30
UP FROM THE ASHES
There was an old-time comedian called Michael Bentine, who was in the RAF during the war. He joked that he always knew when a pilot was going to be shot down on the next mission, as he could see the tombstones in his eyes at breakfast. Well, on the reverse side, I had the ability to spot people with lights in their eyes – winners. And Chris Nesbet was one of them. He was a guy with bright, shining beams behind his retinas.
Chris had a simple vision. He’d worked as a surveyor in a massive building corporation and had noticed that businesses were obliged to spend millions on security for their sites – on unreliable gangsters who always let them down. His dream was to set up a clean, efficient, gangster-free security company and take the world by storm.
Chris set up his first company with a man known as the Pugilist. Not the best idea. By the time I caught up with him, Chris was on his arse. He was sleeping on his mum’s couch, his house was in danger of being repossessed and, worst of all, he was driving a Rover. Chris and the Pugilist didn’t have the best relationship – and there was fuck all Chris could do about it.
Enter the Frenchman. I was desperate to buy into Chris’s utopian dream. I had a chat with the Pugilist, and he brought me on board. My first job was to go and collect a ten-grand debt from a furniture shop. I entered the store and immediately asked the skinny proprietor to give me the keys. He said, ‘I beg your pardon?’
I replied, ‘My name’s Stephen French. You owe our clients ten grand for rent. I’m seizing the goods in the shop.’

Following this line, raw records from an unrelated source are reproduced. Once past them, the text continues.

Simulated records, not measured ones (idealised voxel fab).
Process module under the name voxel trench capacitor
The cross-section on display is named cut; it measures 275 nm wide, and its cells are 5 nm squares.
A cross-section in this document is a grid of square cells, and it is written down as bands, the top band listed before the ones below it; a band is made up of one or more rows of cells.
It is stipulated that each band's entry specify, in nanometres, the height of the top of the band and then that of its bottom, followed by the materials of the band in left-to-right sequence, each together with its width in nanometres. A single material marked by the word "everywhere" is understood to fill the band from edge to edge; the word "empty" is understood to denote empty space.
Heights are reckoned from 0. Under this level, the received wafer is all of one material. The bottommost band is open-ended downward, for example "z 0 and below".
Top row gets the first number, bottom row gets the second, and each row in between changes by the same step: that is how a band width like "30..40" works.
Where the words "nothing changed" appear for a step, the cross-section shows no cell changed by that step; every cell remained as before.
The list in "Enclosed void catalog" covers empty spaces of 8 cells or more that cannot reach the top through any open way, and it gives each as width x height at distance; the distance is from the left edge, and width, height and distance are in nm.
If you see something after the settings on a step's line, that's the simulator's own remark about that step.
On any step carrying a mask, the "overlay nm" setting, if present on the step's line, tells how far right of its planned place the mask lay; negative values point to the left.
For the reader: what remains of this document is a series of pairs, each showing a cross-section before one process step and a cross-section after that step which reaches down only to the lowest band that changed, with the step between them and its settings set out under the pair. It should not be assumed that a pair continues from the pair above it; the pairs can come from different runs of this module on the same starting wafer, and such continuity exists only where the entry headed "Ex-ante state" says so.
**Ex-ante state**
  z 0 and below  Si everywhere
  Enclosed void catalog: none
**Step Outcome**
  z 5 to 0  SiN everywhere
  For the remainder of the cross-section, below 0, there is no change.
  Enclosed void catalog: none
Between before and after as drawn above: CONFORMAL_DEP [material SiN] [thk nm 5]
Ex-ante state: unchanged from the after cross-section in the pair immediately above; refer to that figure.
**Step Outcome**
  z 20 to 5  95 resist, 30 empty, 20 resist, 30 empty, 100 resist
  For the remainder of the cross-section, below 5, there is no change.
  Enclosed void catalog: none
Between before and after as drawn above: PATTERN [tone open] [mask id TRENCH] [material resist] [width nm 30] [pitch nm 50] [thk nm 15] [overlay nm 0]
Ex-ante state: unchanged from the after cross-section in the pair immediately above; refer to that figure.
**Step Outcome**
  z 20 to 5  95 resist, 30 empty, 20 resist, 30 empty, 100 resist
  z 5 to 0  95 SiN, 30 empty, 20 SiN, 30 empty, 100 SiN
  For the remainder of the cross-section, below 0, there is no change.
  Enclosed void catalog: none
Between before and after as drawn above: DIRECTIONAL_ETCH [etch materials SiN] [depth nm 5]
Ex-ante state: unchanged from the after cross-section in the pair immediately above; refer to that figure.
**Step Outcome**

Meanwhile, Chris was bombing around with a calculator, adding up the price tags. The owner then piped up and tried to threaten me: ‘I know a few faces. I’m going to make a few calls, and you’ll be dead within an hour.’ To be fair, he was connected to some very bad firms, but when he went away and did his research it was clear that he was told, ‘If the Devil is in your shop, the best thing you can do is give him the keys and leave.’ So he did.
The itinerary in the shop amounted to 50-grand’s worth of pine: beds, wardrobes – everything you could possibly think of made of fucking pine. We decided to flog it in a half-price sale and invest the 25-grand profit in our company and vision for the future – all for a little growl at some prick. That was good business as far as I was concerned.
The beauty of the situation was that it was all legitimate business – tax paid. Again, it all came down to utilising the skills I’d learned at the Inland Revenue – reputation and psychological intimidation. My unique selling point was that I could make debtors think that the moon was going to fall out of the sky and land on their house if they didn’t pay. My favourite phrase was, ‘If you double-cross me, you’ll be seeing me in your fucking dreams. You’ll be seeing me in your nightmares. You’ll be seeing me when you’re asleep.’ Often, they had something to hide, so I was playing on the ‘guilty act, guilty mind’ theory. Of course, I would only say this to debtors who threatened me – and Chris never knew that I said things like that.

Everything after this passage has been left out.